Visa Inc. (NYSE:V) Q1 2024 Earnings Call Transcript

Jennifer Como: Next question, Jordan.

Operator: Our next question comes from Bryan Keane with Deutsche Bank. Your line is open.

Bryan Keane: Hi, guys. Just wanted to get a couple of clarifications. I think last quarter, Chris, you talked about growth would be at a low point in the first quarter, and then you would see that trough accelerate going forward. Just a nuance of the guide is mid to high single digits, so just trying to make sure if there was anything else new to report on Q2 versus Q1 being the trough. And then secondly, just a slightly higher operating expense in constant currency from, I think, it was high single to low double, just the low double now. Was there anything to factor in for that?

Chris Suh: Yes. Thanks, Bryan. Yes, so just backing up to your point, going into Q1, you outlined the guidance that I gave. We set an expectation at that time, similar language, high to mid-single digits to high — sorry, mid- to high single digits, and we did come in at the high end of that range, which was, again, largely benefiting from timing of incentive performance. We have a similar expectation in terms of the range of growth in Q2, but many of the variables that I talked about in terms of the half one versus half two a quarter ago, which was lapping high volatility, lapping high cross-border performance from a year ago and lapping lower incentive growth from a year ago, those, we continue to believe, hold true. And we do anticipate that growth will accelerate into the second half of the year.

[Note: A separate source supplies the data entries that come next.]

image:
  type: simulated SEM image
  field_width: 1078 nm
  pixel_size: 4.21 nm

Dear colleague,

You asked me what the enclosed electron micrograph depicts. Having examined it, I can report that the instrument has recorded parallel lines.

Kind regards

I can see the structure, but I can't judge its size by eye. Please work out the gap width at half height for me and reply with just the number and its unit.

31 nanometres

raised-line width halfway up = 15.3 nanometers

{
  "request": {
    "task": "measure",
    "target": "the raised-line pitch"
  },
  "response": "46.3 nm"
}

In terms of your question on OpEx, yes, the changes that you picked up in terms of the full year guide primarily have to do with two things. One is we’re now including the impact of the acquisition of Pismo into the guide for OpEx, and there’s been some slight updates based on FX, the current FX rates.

Jennifer Como: Next question, Jordan.

Operator: Our next question comes from Andrew Jeffrey with Truist Securities. Your line is open.

Andrew Jeffrey: Thanks. I appreciate you taking the question. Ryan, I wanted to dig in a little bit on the impressive 17% merchant acceptance growth. It sounds like that really highlights the possibility or the opportunity for continued volume growth even in markets maybe where the secular growth rate is slowing a little bit. Is that sustainable? Should we continue to think about that kind of mid-teens acceptance growth as being a key driver of overall volume expansion?

Ryan McInerney: Listen, when I’m talking to our sales teams around the world, I’m pushing them for as much as possible and more. I mean, if you travel around the world, there are still hundreds of millions of small businesses that aren’t on our network. And then you add to that, Andrew, you add to that kind of the creator economy and what’s happening there. You literally can think about the acceptance opportunity in billions. So our sales teams around the world are out there working hard, getting creative, figuring out different ways around the world that we can serve those 100-plus million small and micro businesses and ultimately, 1 billion, 2 billion, 3-plus billion individuals around the world that all ultimately could become acceptors of our products as you think about things like Tap to Phone rolling out at scale.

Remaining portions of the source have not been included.